4.9. SVM with L1 Regularization

An \(\ell_1\)-regularized support vector machine is a large-margin classifier that also encourages sparsity in the fitted coefficients.

The optimization model is

\[\begin{array}{ll} \min\limits_{\beta,v} & \dfrac{1}{m}\sum_{i=1}^{m} \max\!\left(0, 1 - y_i(x_i^\top \beta - v)\right) + \lambda \|\beta\|_1. \end{array}\]

Here \(x_i \in \mathbb{R}^n\) is the feature vector for observation \(i\), \(y_i \in \{-1,1\}\) is its class label, \(\beta \in \mathbb{R}^n\) is the coefficient vector, and \(v\) is the intercept.

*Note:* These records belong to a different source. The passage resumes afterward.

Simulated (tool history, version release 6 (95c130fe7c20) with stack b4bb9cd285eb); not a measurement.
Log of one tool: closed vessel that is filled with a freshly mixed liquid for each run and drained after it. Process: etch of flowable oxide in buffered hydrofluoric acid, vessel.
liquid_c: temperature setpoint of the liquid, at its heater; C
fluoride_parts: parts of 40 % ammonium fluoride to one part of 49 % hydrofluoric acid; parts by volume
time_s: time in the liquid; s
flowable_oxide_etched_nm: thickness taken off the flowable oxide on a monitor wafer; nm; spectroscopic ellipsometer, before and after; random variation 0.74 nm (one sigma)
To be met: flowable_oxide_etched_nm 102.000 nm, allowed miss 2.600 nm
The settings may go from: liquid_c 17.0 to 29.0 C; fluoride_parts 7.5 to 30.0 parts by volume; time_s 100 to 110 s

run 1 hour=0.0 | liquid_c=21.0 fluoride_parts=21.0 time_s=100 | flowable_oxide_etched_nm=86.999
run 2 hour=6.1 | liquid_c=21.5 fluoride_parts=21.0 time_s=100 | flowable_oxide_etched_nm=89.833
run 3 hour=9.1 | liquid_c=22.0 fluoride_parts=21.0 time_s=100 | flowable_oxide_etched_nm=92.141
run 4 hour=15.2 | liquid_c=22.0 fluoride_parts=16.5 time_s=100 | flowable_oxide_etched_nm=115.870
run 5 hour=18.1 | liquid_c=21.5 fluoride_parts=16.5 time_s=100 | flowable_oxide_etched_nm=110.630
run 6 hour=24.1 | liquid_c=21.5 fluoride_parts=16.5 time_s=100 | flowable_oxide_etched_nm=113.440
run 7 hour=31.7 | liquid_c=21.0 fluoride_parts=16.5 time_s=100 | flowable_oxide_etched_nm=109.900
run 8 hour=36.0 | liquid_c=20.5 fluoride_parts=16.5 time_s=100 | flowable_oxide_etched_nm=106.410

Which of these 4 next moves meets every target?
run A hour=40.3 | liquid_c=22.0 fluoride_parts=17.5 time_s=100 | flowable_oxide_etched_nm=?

This objective again has two pieces:

  • The hinge loss \(\max(0, 1 - y_i(x_i^\top \beta - v))\) enforces a margin-based classification rule.

  • The \(\ell_1\) term \(\lambda \|\beta\|_1\) promotes a sparse classifier.

Step 1: Generate a sparse linear classification problem

We first create a hidden sparse vector beta_true and then use it to generate labels. The line beta_true[10:] = 0 makes the last 15 entries zero, so the synthetic problem really does have only a subset of informative features.

import numpy as np
import admm

np.random.seed(1)

m = 120
n = 25
beta_true = np.random.randn(n)
beta_true[10:] = 0
X = np.random.randn(m, n)
y = np.sign(X @ beta_true + 0.5 * np.random.randn(m))
y[y == 0] = 1
lam = 0.1

Step 2: Create the model, increase the iteration budget, and define variables

The fitted classifier uses a coefficient vector beta and an intercept v. We also set admm_max_iteration to 10000. That larger iteration budget is part of the reference example so this bundled dataset reaches the usual successful termination path instead of making the default iteration cap the main outcome.

model = admm.Model()
model.setOption(admm.Options.admm_max_iteration, 10000)
beta = admm.Var("beta", n)
v = admm.Var("v")

Step 3: Write the hinge-loss term and the L1 penalty

The signed margin in this example is y * (X @ beta - v). If that signed margin is at least 1, the hinge loss is zero. Otherwise the expression pays a linear penalty for being inside the margin or on the wrong side of the separating hyperplane.

margin_loss = admm.sum(admm.maximum(1 - y * (X @ beta - v), 0))
model.setObjective(margin_loss / m + lam * admm.norm(beta, ord=1))

The first term averages the hinge losses over the training set. The second term is the sparsity regularizer that can remove weak features by driving some coefficients to zero.

Step 4: Add constraints

This SVM example has no explicit constraints, so there are no model.addConstr(...) calls. The entire model is encoded through the objective.

Step 5: Solve and inspect the result

Now we solve the model and print the standard solver outputs.

model.optimize()

print(" * model.ObjVal: ", model.ObjVal)        # Expected: 0.5810343957323443
print(" * model.StatusString: ", model.StatusString)  # Expected: SOLVE_OPT_SUCCESS

Complete runnable example:

import numpy as np
import admm

np.random.seed(1)

m = 120
n = 25
beta_true = np.random.randn(n)
beta_true[10:] = 0
X = np.random.randn(m, n)
y = np.sign(X @ beta_true + 0.5 * np.random.randn(m))
y[y == 0] = 1
lam = 0.1

model = admm.Model()
model.setOption(admm.Options.admm_max_iteration, 10000)
beta = admm.Var("beta", n)
v = admm.Var("v")
margin_loss = admm.sum(admm.maximum(1 - y * (X @ beta - v), 0))
model.setObjective(margin_loss / m + lam * admm.norm(beta, ord=1))
model.optimize()

print(" * model.ObjVal: ", model.ObjVal)        # Expected: 0.5810343957323443
print(" * model.StatusString: ", model.StatusString)  # Expected: SOLVE_OPT_SUCCESS

This example is available as a standalone script in the examples/ folder of the ADMM repository:

python examples/svm_with_l1.py

The hinge loss penalizes margin violations directly, and the \(\ell_1\) term performs feature selection by zeroing weak coefficients — the same sparsity mechanism as in Lasso, applied here to a classification model.